In Brief:
The melting of glacier ice in Northeast Greenland revealed in 2005 that land which - since 1822 - was thought to be a cape was in fact an island. It was named "Warming Island" because it had been uncovered due to local warming. The new island appears on many maps published since its discovery.
In 2008, Patrick Michaels claimed that a sketch map from a book of photographs showed that Warming Island was already a separate island in 1957. Shortly afterwards, Dennis Schmitt, the discover of Warming Island, wrote a strong rebuttal of Michaels' claim. In this SkS article, evidence not previously published on the web is presented to show that the 1957 map relied on by Michaels is not - and was never intended to be - accurate. If that sketch map accurately portrays the relevant coastlines (and hence sea level) as of 1957, then that sea level was at least 180 meters higher than it is today. Alternatively, the map is not accurate and Patrick Michaels' "theory" has no scientific basis.
At "skeptic" blog Watts Up With That (WUWT), David Middleton has resurrected Patrick Michaels' flawed article on Warming island. Here we will examine in detail the errors made by Michaels, and promoted by Middleton on WUWT.
According to David Middleton, "Pat Michaels debunked this particular Warmist myth back in 2008". In reality, it was Patrick Michaels' article which was debunked - by Dennis Schmitt, the discoverer of Warming Island. The rebuttal was given at the invitation of Andrew C. Revkin who posted it in this article. It is in the nature of some people to ignore rebuttals and just keep churning out the same old 'not happening' and 'natural cycles' climate change myths as if there had never been any scientific evidence against them. This creates a need for ever stronger rebuttals, which we seek to establish here.
In September 2005, explorer Dennis Schmitt discovered - in an area which he had personally explored by land 10 years earlier - that melting glacier ice had revealed a new strait. What had previously been assumed to be part of the mainland of Liverpool Land was now seen to be an island for the first time. Dennis Schmidt named this new island 'Uunartoq Qeqertoq', which is Inuit for 'The Warming Island'.
Dennis Schmitt standing on a peak on Warming Island (Source)
Satellite images from 1985, 2002 and 2005 show how the land ice has progressively retreated so as to leave a narrow strait of open water between Warming Island and Liverpool Land. These images constitute evidence in support of Dennis Schmitt's claim that he saw water in 2005 where he had seen ice in 1995.
Satellite images of Warming Island (Source)
I have annotated the image below, from the same source, to highlight the narrow strait and the two nearby islands which feature in rebuttals of Michaels' assertion.
After its discovery, the new island was featured on many web sites, notably geotimes.org. The story was picked up by many newspapers, notably New York Times.
In 2008 Patrick Michaels published his article purporting to show that Warming Island had been seen from the air in 1957 and mapped by Ernst Hofer.
"Warming Island ... turns out to have been known to be an island back in the early 1950s"

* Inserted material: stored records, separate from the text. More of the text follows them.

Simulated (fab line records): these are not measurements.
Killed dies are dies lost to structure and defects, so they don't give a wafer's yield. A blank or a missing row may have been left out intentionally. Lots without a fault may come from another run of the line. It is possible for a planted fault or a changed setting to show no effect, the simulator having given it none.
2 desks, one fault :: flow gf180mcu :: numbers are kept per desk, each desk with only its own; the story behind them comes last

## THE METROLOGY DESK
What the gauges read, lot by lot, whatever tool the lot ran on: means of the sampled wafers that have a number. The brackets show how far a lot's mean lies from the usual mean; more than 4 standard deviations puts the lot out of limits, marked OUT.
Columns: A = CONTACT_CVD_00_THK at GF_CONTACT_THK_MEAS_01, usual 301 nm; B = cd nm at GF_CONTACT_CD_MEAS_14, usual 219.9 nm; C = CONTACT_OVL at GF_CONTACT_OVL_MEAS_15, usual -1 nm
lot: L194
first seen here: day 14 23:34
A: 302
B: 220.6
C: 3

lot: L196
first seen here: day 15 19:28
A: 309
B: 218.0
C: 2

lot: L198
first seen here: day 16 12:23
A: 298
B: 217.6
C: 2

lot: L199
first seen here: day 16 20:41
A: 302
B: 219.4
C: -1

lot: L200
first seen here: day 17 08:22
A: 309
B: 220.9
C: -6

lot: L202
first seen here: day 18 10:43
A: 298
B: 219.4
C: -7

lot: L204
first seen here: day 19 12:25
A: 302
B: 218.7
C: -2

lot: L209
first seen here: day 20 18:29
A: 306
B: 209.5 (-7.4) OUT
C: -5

Ernst Hofer is not widely known to either climate scientists or even Arctic historians, much less the general public. His book 'Arctic Riviera' is quite hard to find. Patrick Michaels has stated that his colleague Paul C. Knappenberger found an inconvenient book. According to Patrick Michaels, the sketch map in that 1957 book is accurate enough to clearly show Warming Island as an island prior to 1957. Michaels 'explains' that the island became separated in an earlier warm spell and refers his readers to a NASA GISS temperature graph as supporting evidence. Let us examine Michaels' evidence for validity and relevance.
The 1957 map and Liverpool Land detail (Annotations by Patrick Michaels)
The image above illustrates Patrick Michaels' evidence that Warming Island existed in 1957.
The next image from the same article shows the gist of Michaels' argument. He refers to the local glacier ice as an ice bridge. However, the term 'ice bridge' refers to sea ice, whereas the ice which has retreated is glacier ice. The difference in thickness and strength, and longevity in a warm environment is highly significant. Sea ice freezes in that area every year. Glacier ice could not have regrown to the 1985 extent from the extremely low 1957 extent which is required by Michaels' theory.
It is a notorious fact that fog is commonly encountered in the Arctic.
The 2008 rebuttal of Michaels' claims by Dennis Schmitt points to the absence of Reynolds Island from the 1957 map as very strong evidence of the map's inaccuracy. Schmitt suggests that the map is merely a sketch map which shows what would be seen from the air if the coast was shrouded in fog. Schmitt, a very experienced observer, supports his argument in some detail.
"The area’s maritime microclimate generates a prevailing fog belt that may cover up Reynolds Island (180 meters high) but will leave Murray Island (480 meters high) visible in rough outline. Warming Island with its high mountain walls invariably rises above the fog to show its rock outline while the connecting ice shelf along the entire oceanic straight is completely buried in fog. If I were to make a sketch of the region on such a typical summer day I would come up with pretty much the same blank spaces that I see in the Hofer document."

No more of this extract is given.